A Texas man who had $17,000 charged to his credit card by a wholesale electricity company during last week's storms may get his money back -- thanks to GoFundMe.
Over 4 million people were without power and clean water in Texas for 5 days last week.
To compound their troubles, wholesale electricity provider Griddy began emptying customers' bank accounts before they had even received invoices.
63-year-old Army veteran Scott Willoughby, who lives on social security payments, lost his life savings when Griddy charged $16,752 to his credit card for 7 days' worth of service.
"My savings is gone," the Dallas resident told the New York Times. "There's nothing I can do about it, but it's broken me."

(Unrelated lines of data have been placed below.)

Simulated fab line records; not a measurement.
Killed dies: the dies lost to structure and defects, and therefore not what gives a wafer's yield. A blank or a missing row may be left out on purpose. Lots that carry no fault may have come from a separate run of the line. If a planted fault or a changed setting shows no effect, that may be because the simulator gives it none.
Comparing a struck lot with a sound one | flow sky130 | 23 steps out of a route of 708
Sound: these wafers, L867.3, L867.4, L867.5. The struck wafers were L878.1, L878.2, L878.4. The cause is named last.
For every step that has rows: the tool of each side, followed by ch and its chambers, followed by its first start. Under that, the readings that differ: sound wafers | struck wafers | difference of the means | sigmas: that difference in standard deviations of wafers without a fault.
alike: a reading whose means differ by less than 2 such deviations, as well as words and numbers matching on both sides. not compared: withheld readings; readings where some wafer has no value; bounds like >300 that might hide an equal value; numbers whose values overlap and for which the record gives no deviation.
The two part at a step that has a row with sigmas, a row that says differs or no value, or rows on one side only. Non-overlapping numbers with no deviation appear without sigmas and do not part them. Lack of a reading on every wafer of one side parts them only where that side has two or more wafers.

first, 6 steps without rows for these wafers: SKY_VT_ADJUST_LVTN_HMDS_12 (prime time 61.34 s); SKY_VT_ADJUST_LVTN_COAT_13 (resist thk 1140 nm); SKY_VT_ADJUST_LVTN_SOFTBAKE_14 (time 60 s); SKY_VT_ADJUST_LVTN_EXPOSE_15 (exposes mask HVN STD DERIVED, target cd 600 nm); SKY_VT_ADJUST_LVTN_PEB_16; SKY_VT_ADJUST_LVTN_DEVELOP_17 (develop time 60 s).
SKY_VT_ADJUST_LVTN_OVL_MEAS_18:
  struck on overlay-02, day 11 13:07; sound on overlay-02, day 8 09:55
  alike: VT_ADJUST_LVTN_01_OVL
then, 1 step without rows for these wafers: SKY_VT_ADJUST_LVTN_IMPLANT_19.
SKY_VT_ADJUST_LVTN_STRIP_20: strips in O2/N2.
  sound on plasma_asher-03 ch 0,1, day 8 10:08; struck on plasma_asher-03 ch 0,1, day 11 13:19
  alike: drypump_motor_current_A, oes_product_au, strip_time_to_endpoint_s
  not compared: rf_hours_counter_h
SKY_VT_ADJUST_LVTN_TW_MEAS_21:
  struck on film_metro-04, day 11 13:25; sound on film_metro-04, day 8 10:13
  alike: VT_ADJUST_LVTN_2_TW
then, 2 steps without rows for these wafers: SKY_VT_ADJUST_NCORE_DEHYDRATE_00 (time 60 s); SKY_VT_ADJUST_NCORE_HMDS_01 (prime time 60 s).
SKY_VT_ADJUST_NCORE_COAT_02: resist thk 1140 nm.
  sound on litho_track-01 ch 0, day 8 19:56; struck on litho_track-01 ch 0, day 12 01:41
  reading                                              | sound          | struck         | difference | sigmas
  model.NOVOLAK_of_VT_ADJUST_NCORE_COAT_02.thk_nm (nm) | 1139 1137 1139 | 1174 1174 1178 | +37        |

A GoFundMe account created by Willoughby raised over $12,000 as of Tuesday.
Willoughby wrote in the summary:
"[My payment] went on my credit card and once paid, will almost wipe out my savings and my brother's came straight out of his bank account causing an overdraft. Any and all help is appreciated. Blessings on all!"
Willoughby never lost power during the winter storm. He and other customers were warned by Griddy to change providers before the storm hit. But most electricity providers in the state weren't taking on new customers.
Other customers discovered that Griddy had raided their bank accounts and left them nearly penniless.
Ty Williams had nearly $17,000 deducted from his bank account by Griddy. His family home never lost power during the storm.
Williams told Fox 4 News he did everything he could to conserve energy for those 7 days. "I unplugged refrigerators, I turned off everything. I turned off all the lights. We literally tried to stay in one room and use our gas heaters."
Still, their bill skyrocketed to nearly $17,000 for 7 days' usage. Griddy told Williams the billing was automated and based on estimated usage. The company said it would check the system for errors and make adjustments.
Chambers County resident Lisa Khoury filed a $1 billion lawsuit against Griddy for "unlawful price gouging" during the winter storm.
Khoury, whose average bill is between $200 and $250, said her bill for Feb. 13 through Feb. 19 came to $9,340.
She said Griddy began making withdrawals from her bank account daily.
Khoury said she was only without power for one day and was careful to limit usage out of fear of a high bill.
Some Griddy customers were charged as high as $400 per kilowatt-hour. For those customers, Griddy offered to set up payment arrangements.